Some Procrustes-type Problems

Procrustes in the Greek mythology fits his guests to his bed. The mathematical problem after his name has a similar flavour. Suppose we have two set of vectors $X$, $Y$, where columns represent the vectors, and we want to find a linear transform $Q$ that takes $X$ to $Y$, $$ QX = Y $$ meaning we assume the column-to-column correspondence. If there is no constraint on what kind of transform we would like to have, then the answer can be $$ Q = YX^{\dagger} $$ where $X^{\dagger} = X^{T}(XX^{T})^{-1}$ assuming $XX^{T}$ invertible. The question is more instereting when we constrain $Q$ to be a rotation with possible reflection (i.e. orthonormal) $$ Q^{T}Q = I $$ which is of practical interests. Now its clear we don't always have $QX=Y$, so it's natural to ask for the solution of $$ \arg\min_{Q^TQ=I} \|QX-Y\|_{F}^2 $$ where $\|\cdot\|_{F}$ denotes the Frobenius norm. In other words, we want the transformed vectors $QX$ to be closest to $Y$ in a least square sense. Below the fold we will describe two ways to solve this problem with closed form solution.

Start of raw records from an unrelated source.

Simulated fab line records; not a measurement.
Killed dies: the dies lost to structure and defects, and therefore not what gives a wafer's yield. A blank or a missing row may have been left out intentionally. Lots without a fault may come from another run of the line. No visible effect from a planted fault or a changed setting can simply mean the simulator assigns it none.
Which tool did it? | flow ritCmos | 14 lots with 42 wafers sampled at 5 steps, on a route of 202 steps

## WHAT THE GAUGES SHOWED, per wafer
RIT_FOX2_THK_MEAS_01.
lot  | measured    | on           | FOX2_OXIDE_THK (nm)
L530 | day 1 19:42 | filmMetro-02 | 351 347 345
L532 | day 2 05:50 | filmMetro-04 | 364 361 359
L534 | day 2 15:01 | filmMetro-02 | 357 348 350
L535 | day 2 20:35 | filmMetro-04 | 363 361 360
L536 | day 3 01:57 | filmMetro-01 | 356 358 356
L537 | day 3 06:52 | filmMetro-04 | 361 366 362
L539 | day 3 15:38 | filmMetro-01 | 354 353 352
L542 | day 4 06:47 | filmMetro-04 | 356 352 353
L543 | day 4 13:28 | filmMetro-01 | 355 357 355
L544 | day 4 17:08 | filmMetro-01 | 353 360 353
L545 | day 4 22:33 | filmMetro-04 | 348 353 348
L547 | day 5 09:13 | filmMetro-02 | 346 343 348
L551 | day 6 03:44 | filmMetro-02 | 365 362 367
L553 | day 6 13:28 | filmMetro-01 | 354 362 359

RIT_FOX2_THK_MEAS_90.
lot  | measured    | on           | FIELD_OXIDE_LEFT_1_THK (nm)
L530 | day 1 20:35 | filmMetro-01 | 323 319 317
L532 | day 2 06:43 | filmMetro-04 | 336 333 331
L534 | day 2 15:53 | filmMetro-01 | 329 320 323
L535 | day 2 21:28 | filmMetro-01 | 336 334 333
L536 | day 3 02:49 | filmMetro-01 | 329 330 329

Two approaches to the orthonormal Procrustes Problem


The first way is through standard constrained optimization approach. We consider the Lagrangian $$ L(Q, \Lambda) = \|QX-Y\|_{F}^2 + \sum_{i,j} \Lambda \odot (Q^TQ - I) $$ where $\odot$ denotes the entries-wise multiplication of matrices, sometimes called Hardamard product; the summation is over all indices. To find a critical point of $L$ and hence the minimum of the convex objective, we would need to differentiate $L(Q,\Lambda)$ with respect to entries of $Q$. To make our life easier, we will need to simplify the expression, by using the following identites for $A$, $B$ of size $m\times n$: $$ \begin{aligned} \|A\|_{F}^2 = \text{tr}(A^{T}A) \\ \text{tr}(A^TB) = \text{tr}(BA^T) = \sum_{i,j} A \odot B \\ \frac{\partial}{\partial X_{ij}}\text{tr}(X^TAX) = ((A^T + A)X)_{ij} \\ \frac{\partial}{\partial X_{ij}}\text{tr}(AX) = A_{ji} \end{aligned} $$ First, we write $$ L(Q,\Lambda) = \text{tr}(QXX^TQ^T) - 2\text{tr}(XY^TQ) + \text{tr}(Y^TY) + \text{tr}(\Lambda^T(Q^TQ-I)). $$ Differentiate in $Q$ gives $$ \frac{\partial L}{\partial Q} = 2QXX^T - 2YX^T + Q(\Lambda^T + \Lambda) $$ Setting this to zero, we have $$ (\Lambda^T + \Lambda)/2 + XX^T = Q^TYX^T $$ Now here is the crux. This means $Q^TXY^T$ must be symmetric $$ Q^TYX^T = XY^TQ $$ Multiplying both sides by $Q$, we get $$ YX^T = QXY^TQ $$ Squaring both sides, $$ YX^TXY^T = QXY^TYX^TQ^T $$ Suppose the eigen decopositions are $$ YX^TXY^T = VDV^T, XY^TYX^T = UDU^T $$ since we know they have the same eigenvalues, we must have $$ V = QU $$ or $Q = VU^T$. We can compute the matrices $U$ and $V$ by computing the singular value decomposition of $XY^T$ $$ XY^T = U\Sigma V^T $$ In the second approach we will effectively prove $Q = UV^T$ is the solution. We write $$ \|QX-Y\|_{F}^2 = \|QX\|_{F}^2 - 2\text{tr}(XY^TQ) + \|Y\|_{F}^2 $$ The last term has nothing to do with $Q$, so can be safely ignored. Now we invoke a lemma.
Lemma 1 If $Q$ is an orthonormal matrix, then $\|QX\|_{F}^2 = \|X\|_{F}^2$ for any matrix $X$.
Hence in fact the first term does not matter as well. We now want to maximize $$ \text{tr}(XY^TQ) $$ We proceed by taking the singluar value decomposition of $XY^T= U\Sigma V^T$, to get $$ \begin{aligned} \text{tr}(XY^TQ) &= \text{tr}(U\Sigma V^TQ) \\ &= \text{tr}(\Sigma V^TQU) \end{aligned} $$ Note that $\Sigma$ is diagonal and recall that they are all positive. So we are instereted in maximizing the diagonal entries of $V^TQU$.
Lemma 2 If $u, v$ are unit vectors, then $\langle u, v\rangle$ is at most $1$.
Viewing $V^TQ$ together, the first diagonal entry in the dot product between the fisrt row of $V^TQ$ and the first column of $U$, and it is at most $1$. It is then easy to see that the diagonal entries are maximized when $$ V^TQU = I $$ We again arrive at the solution $Q = VU^T$.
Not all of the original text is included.